✍️ The Blood Remembers
Gratitude is beautiful — but it can also be complicated.
It’s easy to feel thankful for the love and lessons our ancestors gave us; it’s harder to face the wounds they left behind.
I think about that a lot when I teach on weeks like this one — when the Sanskrit word Pitṛ reminds us that honoring our ancestors means holding both love and truth.
In my family, I see both. My Navy grandparents lived through a world at war and taught me resilience. My father, brother, and son all carry the name Arthur — a thread of courage that runs through time. But my lineage also holds silences — the kind that hide generational grief.

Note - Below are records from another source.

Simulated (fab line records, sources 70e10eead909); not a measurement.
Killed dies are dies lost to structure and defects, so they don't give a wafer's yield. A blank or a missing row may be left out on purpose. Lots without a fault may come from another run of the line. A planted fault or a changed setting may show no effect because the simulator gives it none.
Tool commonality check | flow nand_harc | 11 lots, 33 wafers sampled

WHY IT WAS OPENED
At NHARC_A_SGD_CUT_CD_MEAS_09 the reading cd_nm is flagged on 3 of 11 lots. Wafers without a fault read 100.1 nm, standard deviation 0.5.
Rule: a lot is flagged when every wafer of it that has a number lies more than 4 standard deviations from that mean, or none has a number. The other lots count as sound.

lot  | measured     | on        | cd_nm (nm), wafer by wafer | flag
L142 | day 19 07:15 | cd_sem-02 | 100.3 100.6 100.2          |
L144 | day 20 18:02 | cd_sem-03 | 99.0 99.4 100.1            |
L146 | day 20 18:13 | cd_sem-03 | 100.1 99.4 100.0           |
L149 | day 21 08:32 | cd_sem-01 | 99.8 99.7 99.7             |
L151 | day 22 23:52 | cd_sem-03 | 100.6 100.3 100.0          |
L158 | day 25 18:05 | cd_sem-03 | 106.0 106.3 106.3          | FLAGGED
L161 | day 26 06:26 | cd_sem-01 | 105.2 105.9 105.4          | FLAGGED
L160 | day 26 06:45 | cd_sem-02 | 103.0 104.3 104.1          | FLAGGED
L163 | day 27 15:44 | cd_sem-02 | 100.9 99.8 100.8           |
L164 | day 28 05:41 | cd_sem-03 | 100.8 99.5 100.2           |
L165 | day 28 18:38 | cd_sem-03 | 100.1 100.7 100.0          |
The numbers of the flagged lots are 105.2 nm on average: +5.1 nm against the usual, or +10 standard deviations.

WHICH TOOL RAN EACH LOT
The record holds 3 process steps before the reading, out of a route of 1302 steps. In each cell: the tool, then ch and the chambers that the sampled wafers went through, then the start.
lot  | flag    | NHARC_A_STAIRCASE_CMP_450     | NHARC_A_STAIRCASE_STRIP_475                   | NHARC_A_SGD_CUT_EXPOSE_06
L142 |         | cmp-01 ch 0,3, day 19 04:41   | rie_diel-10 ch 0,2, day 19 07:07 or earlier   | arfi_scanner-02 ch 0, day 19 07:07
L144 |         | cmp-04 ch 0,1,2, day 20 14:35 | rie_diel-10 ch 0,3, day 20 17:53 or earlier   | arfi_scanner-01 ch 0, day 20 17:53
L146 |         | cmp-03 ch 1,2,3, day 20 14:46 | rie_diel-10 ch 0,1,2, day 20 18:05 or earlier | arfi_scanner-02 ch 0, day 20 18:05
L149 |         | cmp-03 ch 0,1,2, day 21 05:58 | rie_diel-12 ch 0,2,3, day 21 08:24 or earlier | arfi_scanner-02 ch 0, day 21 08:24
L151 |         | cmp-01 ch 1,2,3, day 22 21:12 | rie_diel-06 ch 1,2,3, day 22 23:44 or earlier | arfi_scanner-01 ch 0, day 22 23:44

And then there’s the lineage I married into: Native American and Filipino heritage scarred by displacement and erasure. The Trail of Tears. The boarding schools. The quiet resilience of those who survived.
You can’t talk about ancestors without talking about truth.
When we move through yoga or ritual, we can’t always name what we’re healing — but the body knows. Twists and folds wring out old energy, tears cleanse like river water, breath transforms pain into prayer.
In witchcraft, we say that water is memory. Every drop that touches us has been here before. The same could be said of our emotions — they just want to move.
So today, let gratitude be your current.
Let it wash over everything, the light and the dark.
Thank your ancestors for what they gave you — and forgive them for what they couldn’t.
Because the blood remembers, yes — but it also heals.
Quote Highlight:
“Healing doesn’t mean forgetting. It means remembering with peace.”
Reader Prompt:
What inherited stories or emotions are ready to flow downstream?